Attending conferences, CSLB Board meetings and other events important to contractors is part of my job. For many contractors seeking contracts and new bid opportunity also takes them out ‘on the road’…
Q: We are a CA “B” General Building contracting company and are applying for a new license in the State of Nevada. We typically do smaller remodeling jobs; we don’t build new homes or buildings. We submitted our application and requested a bid limit of $50,000. The Nevada Board sent a letter stating that as “B” contractors we are required to request at least a $200,000 bid limit, and further stated that our financial statement must “support” that bid limit request.
We don’t need a bid limit that high, nor are we sure that our financials “support” a limit that high. My boss suggested I contact you to see if you know of any way around this requirement. Just to throw in another wrench, we need this license in a hurry and we don’t have time to wait for our accountant to prepare a new financial statement!
A: There is no way around the bid limit requirement for “B” contractors, nor is there any way around the requirement that you must be able to show some equity to support your requested limit. The Nevada Board assumes that most “B” contractors are doing ground-up construction and therefore the majority of their jobs will go over $200,000.
Q: I represent a construction company Incorporated in Delaware. They are planning on conducting business in Los Angeles but do not have a CA contractor’s license. My client would like to know if in place of taking the law and general building exams, he can associate or Joint Venture with an established company that possesses a General contractor’s license?
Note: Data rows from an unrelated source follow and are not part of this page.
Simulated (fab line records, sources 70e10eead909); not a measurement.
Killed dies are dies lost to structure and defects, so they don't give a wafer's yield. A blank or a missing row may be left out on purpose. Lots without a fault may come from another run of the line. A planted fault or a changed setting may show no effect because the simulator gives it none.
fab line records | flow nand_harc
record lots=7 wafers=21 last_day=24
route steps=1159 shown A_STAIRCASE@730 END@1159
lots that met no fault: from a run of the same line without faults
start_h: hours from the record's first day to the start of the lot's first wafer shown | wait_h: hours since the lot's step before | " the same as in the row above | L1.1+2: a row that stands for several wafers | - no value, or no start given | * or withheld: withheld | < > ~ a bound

A: Your client may only “Joint Venture” with an established company if they themselves have a CA contractor’s license. By definition, a Joint Venture (JV) consists of two or more entities that are licensed, active and in good standing. This would mean having someone qualify a license for the out-of-state company by taking the law and trade exams. If you go through this process, there would be no need for the JV.
Q: I would like more information on getting my Nevada state contractor’s license for remodeling homes. Other than passing the exams, what obstacles am I likely to encounter during this process.
A: The Nevada license application runs 20+ pages. Among the requirements are securing a statement from your bank; providing a detailed financial statement (or one compiled by your CPA); and getting 4 notarized references that attest to your 4 plus years experience in the building trades. Once the application is submitted and reviewed, the State Board will notify you regarding their testing requirements. After you pass both the business management and trade exams, the Board will notify you regarding the contractors’ bond amount. This bond is on a sliding scale and is tied to the bid limit you list on your application.